I don’t often have an opportunity to post a rant in an IT blog (And even less opportunity to create a click-bait headline), but here goes nothing! Cisco’s method of doing ESMTP packet inspection is INCREDIBLY STUPID and you should disable it immediately. Why do I say that? Because when Cisco ASAs/whatever they call them these days are configured to perform packet inspection on ESMTP traffic, the preferred option of doing so is to block the STARTTLS verb entirely.*
In other words, Cisco firewalls are designed to completely disable email encryption in order to inspect email traffic. This is such a stupid method of allowing packet inspection that I can barely find words to explain it. But find them I shall.
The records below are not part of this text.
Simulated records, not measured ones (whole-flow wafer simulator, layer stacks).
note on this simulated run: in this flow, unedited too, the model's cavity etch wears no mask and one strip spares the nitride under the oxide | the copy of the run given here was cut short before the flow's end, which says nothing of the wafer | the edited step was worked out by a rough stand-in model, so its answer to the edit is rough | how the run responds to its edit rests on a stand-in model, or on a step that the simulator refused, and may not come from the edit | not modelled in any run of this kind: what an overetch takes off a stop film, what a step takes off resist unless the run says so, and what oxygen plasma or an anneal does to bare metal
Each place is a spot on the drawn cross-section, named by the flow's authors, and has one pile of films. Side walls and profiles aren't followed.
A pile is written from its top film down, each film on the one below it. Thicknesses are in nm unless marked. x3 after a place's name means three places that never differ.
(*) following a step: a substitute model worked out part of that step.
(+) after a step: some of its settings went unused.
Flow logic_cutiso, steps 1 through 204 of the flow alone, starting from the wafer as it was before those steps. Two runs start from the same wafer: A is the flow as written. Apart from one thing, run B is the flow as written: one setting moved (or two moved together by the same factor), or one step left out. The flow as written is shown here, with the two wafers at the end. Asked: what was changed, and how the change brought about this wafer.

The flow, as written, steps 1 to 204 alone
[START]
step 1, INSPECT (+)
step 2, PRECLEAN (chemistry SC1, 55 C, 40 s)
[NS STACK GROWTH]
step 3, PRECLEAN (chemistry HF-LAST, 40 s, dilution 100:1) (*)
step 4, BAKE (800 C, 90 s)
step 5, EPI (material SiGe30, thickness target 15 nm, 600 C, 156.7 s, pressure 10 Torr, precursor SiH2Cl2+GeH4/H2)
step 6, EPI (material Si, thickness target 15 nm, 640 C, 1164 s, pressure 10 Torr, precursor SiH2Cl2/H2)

You might think that you want your Firewall to inspect your email traffic in order to block malicious email or prevent unauthorized access, or what have you. And in that context, I agree. It’s a useful thing. But knowing that the Firewall is not only inspecting the traffic but also preventing any kind of built in E-Mail encryption from running is rant food for me.
I can just imagine the people at Cisco one day sitting around coming up with ideas on how to implement ESMTP packet inspection. I can imagine some guy saying, “I know, we can design our firewall to function as a Smart Host, so it can receive encrypted emails from our customer’s email servers, decrypt them, inspect them, then communicate with the destination servers and attempt to encrypt the messages from there.” I can then imagine that guy being ignored by the rest of his coworkers once the lazy dork in the room says, “How about we just block the STARTTLS verb?”
Thank you, Cisco engineers, for using the absolute laziest possible method you could find to ensure that all email traffic gets inspected, thereby making certain that your packet inspection needs are met while preventing your clients from using TLS encryption over SMTP.
So, if you have a Cisco firewall and want to have the ability to, you know, encrypt email, make sure you disable ESMTP packet inspection. If that feature is turned on, all your email is completely unencrypted. Barracuda provides a lovely guide on disabling ESMTP inspection. https://www.barracuda.com/support/knowledgebase/50160000000IyefAAC
Cisco tells people to just disable the rule that blocks STARTTLS in email, but that wouldn’t really help their packet inspection much, since everything past the STARTTLS verb is encrypted. If it’s encrypted, it can’t be inspected, other than looking at the traffic and going, “Yep. That’s all gobbledygook. Must be encrypted.” So that’s just a dumb recommendation that doesn’t do anything useful (It also requires a trip to the Cisco CLI, which is a great fun thing). This is why I say disable ESMTP packet inspection on your Cisco Firewall, cause it’s making you less secure.
*For the uninitiated, ESMTP stands for Extended Simple Mail Transfer Protocol, and it’s what every mail server on the Internet today uses to exchange emails with each other. The STARTTLS verb is a command that initiates an encrypted email session, so blocking it prevents encrypted email exchanges entirely. This is a bad thing.